BEIRUT: Lebanon has hinted that progress is being made in efforts to resolve its maritime border dispute with Israel following the return of a US mediator from talks with Israeli officials.

US Deputy Assistant Secretary of State for Near Eastern Affairs David Satterfield returned to Lebanon following talks in Israel where he outlined Lebanese demands regarding the disputed area and the mechanism to reach a settlement.

The US mediator has signaled a new push to resolve the dispute after meetings with both Lebanese and Israeli officials.

Israel and Lebanon both claim ownership of an 860-square-kilometer area of the Mediterranean Sea. Lebanon hopes to begin offshore oil and gas production in the offshore Block 9 as it grapples with an economic crisis.

A source close to Parliament Speaker Nabih Berri, who met with Satterfield on Monday after his return to Lebanon, told Arab News that “there is progress in the efforts, but the discussion is not yet over.” He did not provide further details.

Sources close to the Lebanese presidency confirmed that Lebanon is counting on the US to help solve the demarcation dispute and would like to accelerate the process to allow exploration for oil and gas to begin in the disputed area.

Companies that will handle the exploration require stability in the area before they start working, the sources said.

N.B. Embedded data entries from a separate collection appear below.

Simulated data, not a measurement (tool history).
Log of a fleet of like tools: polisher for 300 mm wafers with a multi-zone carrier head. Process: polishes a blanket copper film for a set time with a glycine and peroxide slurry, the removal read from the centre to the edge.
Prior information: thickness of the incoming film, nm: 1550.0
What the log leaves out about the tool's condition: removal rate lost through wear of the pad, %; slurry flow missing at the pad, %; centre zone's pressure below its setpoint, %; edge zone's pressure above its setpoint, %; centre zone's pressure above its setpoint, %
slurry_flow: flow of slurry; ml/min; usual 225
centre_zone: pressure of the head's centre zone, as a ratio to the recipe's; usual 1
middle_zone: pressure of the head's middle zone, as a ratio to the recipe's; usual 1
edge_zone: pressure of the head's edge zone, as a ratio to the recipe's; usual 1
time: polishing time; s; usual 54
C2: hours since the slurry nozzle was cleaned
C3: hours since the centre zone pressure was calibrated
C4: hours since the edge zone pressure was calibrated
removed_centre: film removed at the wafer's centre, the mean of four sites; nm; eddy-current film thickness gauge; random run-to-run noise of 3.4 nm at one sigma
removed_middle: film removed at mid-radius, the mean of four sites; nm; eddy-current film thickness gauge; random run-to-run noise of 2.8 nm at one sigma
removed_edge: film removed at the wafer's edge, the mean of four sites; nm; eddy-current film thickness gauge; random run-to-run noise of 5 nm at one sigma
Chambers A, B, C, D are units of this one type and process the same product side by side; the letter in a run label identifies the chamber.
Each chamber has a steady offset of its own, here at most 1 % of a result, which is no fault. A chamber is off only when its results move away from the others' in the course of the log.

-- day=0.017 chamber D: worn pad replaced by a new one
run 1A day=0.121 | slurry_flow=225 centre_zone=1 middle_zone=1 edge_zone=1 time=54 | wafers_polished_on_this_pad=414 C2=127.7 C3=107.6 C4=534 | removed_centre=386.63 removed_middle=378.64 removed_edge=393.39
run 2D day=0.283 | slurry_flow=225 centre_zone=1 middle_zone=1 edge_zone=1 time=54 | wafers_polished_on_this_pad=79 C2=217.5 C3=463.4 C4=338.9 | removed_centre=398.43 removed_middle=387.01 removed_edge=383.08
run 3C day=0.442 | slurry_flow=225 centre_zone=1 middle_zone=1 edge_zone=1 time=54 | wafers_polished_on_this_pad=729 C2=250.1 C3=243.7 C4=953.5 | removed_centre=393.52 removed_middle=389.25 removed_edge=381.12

Previous efforts by Satterfield to end the dispute failed in 2012 and again last year after Lebanon rejected a proposal by US diplomat Frederick Hoff that offered 65 percent of the disputed area to Lebanon and 35 percent to Israel. Lebanon insisted that the area lies within its economic zone and refused to give up a single part of it.

Satterfield has acknowledged Lebanon’s ownership of around 500 sq km of the disputed 850 sq km area.

Lebanon renewed its commitment to a mechanism for setting the negotiations in motion, including the formation of a tripartite committee with representatives of Lebanon, Israel and the UN, in addition to the participation of the US mediator. Beirut also repeated its refusal to negotiate directly with Israel.

Two months ago, Lebanon launched a marine environmental survey in blocks 4 and 9 in Lebanese waters to allow a consortium of French, Italian and Russian companies to begin oil and gas exploration in the area.